After Hours: Juan in Sasebo serves fish so fresh, it's still moving
March 18, 2013
Fish doesn’t get fresher than when it’s still moving.
Sasebo’s Juan fresh fish restaurant, just a stone’s throw from Sasebo Naval Base, is where fine dining collides with the fish market.
All of the fish served at Juan is caught locally that day. It’s not unusual to be served by chefs wearing waders or picking your meal from a tank before it is cut up and served to you with traditional Japanese style.
Diners can fight an ika (squid) for pieces of its sashimi while it still writhes on your plate, or watch the wriggling tail of an aji (Japanese mackerel) as you swoop in for a bite.

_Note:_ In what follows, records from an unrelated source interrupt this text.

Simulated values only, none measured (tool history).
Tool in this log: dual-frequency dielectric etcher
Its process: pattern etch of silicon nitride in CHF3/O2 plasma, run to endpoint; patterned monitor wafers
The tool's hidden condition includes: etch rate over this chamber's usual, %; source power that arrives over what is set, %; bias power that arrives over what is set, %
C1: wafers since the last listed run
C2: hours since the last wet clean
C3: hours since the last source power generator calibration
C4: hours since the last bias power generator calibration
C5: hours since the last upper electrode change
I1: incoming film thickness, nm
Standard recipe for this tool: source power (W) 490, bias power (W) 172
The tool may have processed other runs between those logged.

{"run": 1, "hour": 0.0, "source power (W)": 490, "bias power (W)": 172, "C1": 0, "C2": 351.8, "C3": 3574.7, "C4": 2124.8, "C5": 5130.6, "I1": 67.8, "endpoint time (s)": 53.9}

They serve everything from the affordable, only a couple hundred yen, to the more expensive delicacy, such as a rare fish, a wriggling squid or fresh lobster for several thousand.
There is only one catch: Because Juan’s fish comes at the mercy of the sea, it is never the same size nor do they always have the same thing. Meals start at a certain price. They can run over the menu price if the fish is bigger, for example, so bring plenty of yen-jamins.
Also, if they catch aji that day, aji is on the menu. If they are unable to catch squid, then you have to order something else; so it is important to call ahead.
Juan offers a fresh sushi lunch special for under 1,000 yen. For dinner, one can order fresh from the tank or from an expansive menu that includes sashimi, sushi, stew, grilled fish and shellfish, soups, rice dishes, salads and tempura dishes.
The squid is to die for, starting at 1,300 yen — if you can get over eating it while it stares at you, trying to fight you off with its tentacles and sad eyes. It is a bit chewy but melts in your mouth.
Fresh lobster starts at 2,800 yen.
The aji is equally delicious, clean, falling somewhere between a white and a darker fish, not oily and a bargain at 800 yen. The best part is picking one from the tank and watching the chef pluck it from the water and run behind the counter to start preparing it for you while it flaps in his arms.
The sashimi, salads, grilled shellfish, sea urchin and fish/vegetable tempura medley all come highly recommended. Order several dishes at once on a large artistic platter or one at a time on smaller plates.
Sashimi starts at 600 yen for octopus. They have chef’s specials for 1,350 yen to 1,800 yen. Salads start at 500 yen. Grilled fish and shellfish range from 480 to 800 yen.
Fried chicken and oysters are 600 yen. Miso soup costs 400-500 yen. Juan even has duck stew for 3,300 yen and whale sashimi for 1,100 yen for those who like to walk on the wild side.
They also have a wide range of cocktails and teas.
For an added bonus, after you eat the fresh-from-the-tank aji or ika, ask the chef to fry it up for tempura and leave nothing for the birds. Eat the head, tail, bones and tentacles, cooked to a crunchy and delicious batter-dipped perfection.
Dinner reservations are suggested for all diners. They are required for those who want Japanese nabe, vegetables and seafood for two cooked in a hot pot. Juan’s menu is in Japanese, so if you can’t read Japanese script or order in Japanese, you might have to invite a Japanese friend along or have the base travel office call ahead to make a reservation and order for you.
If high-fiving a squid while eating it piece by piece is wrong, thanks to Juan, I don’t ever want to be right.
JUANLocation: 1-1 Manzu-cho, Sasebo, Japan
Phone: Reservations must be made in Japanese. Call 0956-23-3686
Cost: Fresh ika (squid) starts at 1,300 yen (just over $10).
Directions: Take a right out of Sasebo Naval Base’s main gate. Go through four sets of lights. Take a right at the fifth light. When you get to the next light, Juan is across the street on the left side.